It’s hard enough when someone you love dies unexpectedly, but when they die without a will and their estate includes real property and significant debt, you are facing a double burden. According to a post on nj.com, “Who is responsible if dad dies with no will?” things can get complicated, but an estate planning attorney at Cottrell & Jacobs can help. This following provides an example, but it by no means covers every kind of situation like this.
Had there been a will, the court would appoint a person to be an executor. However, in the absence of a will, the court will appoint an administrator.
Bonds are typically waived for executors, but many times administrators must post a bond. The bond amount is derived from the value of the estate. If you’re appointed as an executor (or as an administrator of your father’s estate), it doesn’t make you personally responsible for any of his unpaid debts or obligations. You can’t be forced to take on the burdens of administration of an estate, merely because you are an heir.

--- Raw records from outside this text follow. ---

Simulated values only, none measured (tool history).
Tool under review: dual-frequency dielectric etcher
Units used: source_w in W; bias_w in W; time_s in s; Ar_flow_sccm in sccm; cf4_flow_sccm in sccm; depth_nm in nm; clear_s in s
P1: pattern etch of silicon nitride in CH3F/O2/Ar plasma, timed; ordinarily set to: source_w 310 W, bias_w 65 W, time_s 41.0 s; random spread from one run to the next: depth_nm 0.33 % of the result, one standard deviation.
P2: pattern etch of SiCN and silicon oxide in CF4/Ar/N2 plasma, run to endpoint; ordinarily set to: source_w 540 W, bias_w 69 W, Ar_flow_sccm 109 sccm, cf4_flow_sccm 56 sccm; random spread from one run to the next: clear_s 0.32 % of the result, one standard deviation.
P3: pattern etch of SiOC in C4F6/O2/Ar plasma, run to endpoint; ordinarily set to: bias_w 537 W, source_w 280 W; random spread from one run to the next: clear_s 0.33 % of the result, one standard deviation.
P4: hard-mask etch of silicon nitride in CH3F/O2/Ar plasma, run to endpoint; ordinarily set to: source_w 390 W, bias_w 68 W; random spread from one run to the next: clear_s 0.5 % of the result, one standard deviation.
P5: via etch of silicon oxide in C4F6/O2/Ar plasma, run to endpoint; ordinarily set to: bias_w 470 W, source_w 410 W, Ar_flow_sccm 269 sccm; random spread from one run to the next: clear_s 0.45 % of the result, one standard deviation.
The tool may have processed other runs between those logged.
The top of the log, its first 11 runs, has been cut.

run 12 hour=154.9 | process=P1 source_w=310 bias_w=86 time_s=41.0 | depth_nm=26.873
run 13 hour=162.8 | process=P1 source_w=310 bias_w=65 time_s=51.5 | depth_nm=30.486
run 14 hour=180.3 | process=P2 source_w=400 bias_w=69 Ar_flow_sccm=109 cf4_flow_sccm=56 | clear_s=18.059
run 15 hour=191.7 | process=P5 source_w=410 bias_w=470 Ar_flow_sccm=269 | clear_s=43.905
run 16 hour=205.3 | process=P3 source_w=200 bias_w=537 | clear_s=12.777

However, once you agree to serve and you’re appointed as an executor or an administrator by the court, you can’t just change your mind and walk away. You’ll need to have the court’s okay to resign, and then a successor fiduciary would need to be appointed.
When there’s real estate involved and you are an heir of the estate, when the foreclosure of the mortgage is started, the heirs will likely be named in the proceedings—regardless of whether you’re an executor or an administrator. But you don’t necessarily have to respond to the pleadings.
If no family member is willing to serve as a fiduciary to administer the father's estate, and with assets in the estate to be administered and debts to be paid, the court most likely would appoint an attorney to serve in that capacity. In New Jersey, the statute says creditors can also apply for the job. The administrator is paid from the sale of the assets.
In this kind of situation, if the father was single at the time of death, had only three children and no will, each sibling would be entitled to a third of the estate. They would all be eligible to be appointed and act jointly as administrators of the estate, with no impact on their share of the inheritance.
Without a will, court costs and other expenses add up quickly. A qualified estate planning attorney can create a will and other important legal documents that will avoid the stress and costs to loved ones.
Reference: nj.com (February 23, 2017) “Who is responsible if dad dies with no will?”